I get a LOT of questions of exactly how I did this, how to know if it will work for you, how to make the transition… and every question in-between. If you are super curious how I do this, this blog post is going to break down exactly that!
Before we dive in, I do want to clarify something first. Getting rid of consultations shouldn’t be an excuse to get out of work. To be honest, it definitely saves me time but it’s almost a different kind of work. Instead of having your couples meet with you to know they want to book you, it’s figuring out how to display your brand and personality online. The goal? That they are SUPER comfortable with you before they even chat with you!
I recognized pretty early on in my business that meetings weren’t necessarily my strength… Of course, I could do them, and I did for awhile! But what I was even BETTER at was building a personal brand online. I built it to the point where couples were asking to book without even meeting with me. In around January of 2019, I started transitioning to not push couples to meet with me… And, since then, I’ve done a grand total of ONE consultation (and it was a video call). Plus I have continued to meet my booking goals every year!!
Where are you in your business?
Before I actually share HOW to make this work, I first want you to think about what SEASON of business you’re in. From my experience and the different seasons I’ve been at in my business, I think moving into not doing consultations (in-person or even a phone call!) is ideal for those with:
- A higher price point. Of course, this doesn’t mean you need to charge $10k, but I would probably say at least a starting price of $3k-4k. When you’re starting out, you’re probably going to be competing with a lot more photographers because of the lower price point. And in my experience, lower budget brides usually are shopping around. Meeting with you is way more of a priority to them, and you might NEED meetings to also wade through potential clients who aren’t a good fit for you. If you are still in the beginning stages of your business, keep reading for my top tips on how to move towards this OR how to tweak the way you do meetings to still save you time!
- An established brand with lots of social proof. Social proof comes in many forms, but lots of amazing online reviews are so key. Having them in many places that AREN’T your website, like on The Knot, Google, and Wedding Wire is so important. I would even argue they’re maybe MORE important than the ones on your website! They add to your credibility way more than the words you added to your website! A couple other great ways to get social proof is by being published in online publications or magazines. Finally, having great sources of word of mouth referrals is definitely great social proof.
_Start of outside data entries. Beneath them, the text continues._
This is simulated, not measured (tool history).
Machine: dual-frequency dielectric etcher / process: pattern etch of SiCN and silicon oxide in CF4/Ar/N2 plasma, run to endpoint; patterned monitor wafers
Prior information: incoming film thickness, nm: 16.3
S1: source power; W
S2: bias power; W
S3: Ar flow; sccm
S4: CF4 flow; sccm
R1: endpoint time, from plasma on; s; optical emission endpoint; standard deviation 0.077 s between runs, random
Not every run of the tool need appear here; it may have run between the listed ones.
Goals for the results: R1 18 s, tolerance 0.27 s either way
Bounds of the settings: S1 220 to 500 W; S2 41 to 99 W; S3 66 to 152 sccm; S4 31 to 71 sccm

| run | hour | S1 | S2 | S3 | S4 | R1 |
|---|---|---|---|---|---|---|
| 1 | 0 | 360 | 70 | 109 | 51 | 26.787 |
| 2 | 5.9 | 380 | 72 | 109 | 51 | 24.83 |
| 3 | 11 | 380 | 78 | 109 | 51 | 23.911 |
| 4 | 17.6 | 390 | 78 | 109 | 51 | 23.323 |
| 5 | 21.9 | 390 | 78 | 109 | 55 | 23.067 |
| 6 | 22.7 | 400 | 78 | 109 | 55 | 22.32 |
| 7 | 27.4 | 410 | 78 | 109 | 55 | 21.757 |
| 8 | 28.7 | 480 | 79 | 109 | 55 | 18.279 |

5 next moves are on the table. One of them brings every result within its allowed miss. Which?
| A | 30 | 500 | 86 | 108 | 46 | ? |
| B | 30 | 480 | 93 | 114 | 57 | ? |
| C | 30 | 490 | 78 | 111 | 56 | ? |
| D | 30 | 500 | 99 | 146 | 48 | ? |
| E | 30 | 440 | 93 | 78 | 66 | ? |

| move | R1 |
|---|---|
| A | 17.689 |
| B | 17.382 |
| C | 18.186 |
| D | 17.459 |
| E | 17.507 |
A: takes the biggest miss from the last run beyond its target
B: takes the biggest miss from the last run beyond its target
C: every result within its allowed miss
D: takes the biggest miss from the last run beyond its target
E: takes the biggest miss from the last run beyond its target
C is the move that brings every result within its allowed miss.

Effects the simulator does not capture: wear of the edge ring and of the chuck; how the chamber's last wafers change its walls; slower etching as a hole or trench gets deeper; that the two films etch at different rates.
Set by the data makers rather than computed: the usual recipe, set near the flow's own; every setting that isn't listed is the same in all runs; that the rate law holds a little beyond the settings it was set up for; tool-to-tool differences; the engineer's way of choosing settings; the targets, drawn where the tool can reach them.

- A targeted ideal client. When a potential client lands on your website and it feels like you’re just SPEAKING to her and totally understand her, she is immediately going to feel even more connected to you and confident that you are the person for her. If this is something you want to read more about, click here to read another blog post I wrote about this!
- A strong personal brand online. This one is HUGE! My couples feel like they KNOW me without having to meet with me because they connect with me on a personal level. This is one of the most important aspects of moving into not doing consultations. If they feel like they know you as a person, they’re not only going to be willing to invest in you over someone else, but know that YOU need to be their photographer!
The whole idea behind all of this is to get someone to fall in love with YOU and what your brand stands for with only seeing your online presence. This is mainly through your website, but also Instagram and other social media channels. This might take a couple of years to build up, but you can always be working towards that!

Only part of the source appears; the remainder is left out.